Belfast ended its annual literary festival with a recreation of the Oxford evenings hosted by J. R. R. Tolkien for a circle of dons who called themselves the Inklings and included C. S. Lewis. Tolkien set his Inklings a challenge. The works of McKittrick Ros would be read aloud to the accompaniment of beer — and whoever laughed first lost.
Their favourite was Irene Iddesleigh, but there were many to choose from — Delina Delaney, Helen Huddleston — and they all shared a passion for heaving bosoms, trembling lower lips, meaningful glances and endless alliteration.
In Irene Iddesleigh she wrote: “Speak! Irene! Wife! Woman! Do not sit in silence and allow the blood that now boils in my veins to ooze through cavities of unrestrained passion and trickle down to drench me with its crimson hue!”

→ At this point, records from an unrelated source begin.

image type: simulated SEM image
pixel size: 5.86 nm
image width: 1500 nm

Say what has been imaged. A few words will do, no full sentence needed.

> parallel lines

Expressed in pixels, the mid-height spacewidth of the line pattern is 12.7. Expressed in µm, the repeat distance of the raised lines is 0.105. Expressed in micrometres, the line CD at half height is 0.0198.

And musing on humanity she pronounced: “The living sometimes learn the touchy tricks of the traitor, the tardy, and the tempted; the dead have evaded the flighty earthly future, and form to swell the retinue of retired rights, the righteous school of the invisible, and the rebellious roar of the raging nothing.”
For McKittrick Ros, eyes were “piercing orbs”, legs “bony supports” and people did not blush but were “touched by the hot hand of bewilderment”.
Frank Ormsby, editor of Thine in Storm and Calm, an anthology of Ros’s work, said that “she alliterated obsessively”. “Even if one has forgotten her work for a few years, you only have to read a few paragraphs and you find the smile broadening on your face. You begin to realise why her work had such an appeal.”
Mark Twain, Aldous Huxley and Siegfried Sassoon were also admirers. David Lewis, director of the culturenorthernireland website, said: “Any writer who is proud of ‘disturbing the bowels’ of her readers and can describe critics as ‘auctioneering agents of Satan’ is worthy of praise in my book. Ros was an inveterate social climber, claiming to be descended from King Sitrick of Denmark.
“She even changed her name from Ross to Ros, linking herself with the old family of de Ros. In fact she was a school mistress who married Andrew Ross, the station master at Larne Harbour.”
The winner of last night’s reading contest at the John Hewitt pub was due to be presented with a Barbara Cartland novel and a return rail ticket to Larne, Co Antrim, where her achievements are recognised by a plaque in the library.
The writer, who died in 1939, was in no doubt of her talent, confidently predicting: “I expect I will be talked about at the end of a thousand years.”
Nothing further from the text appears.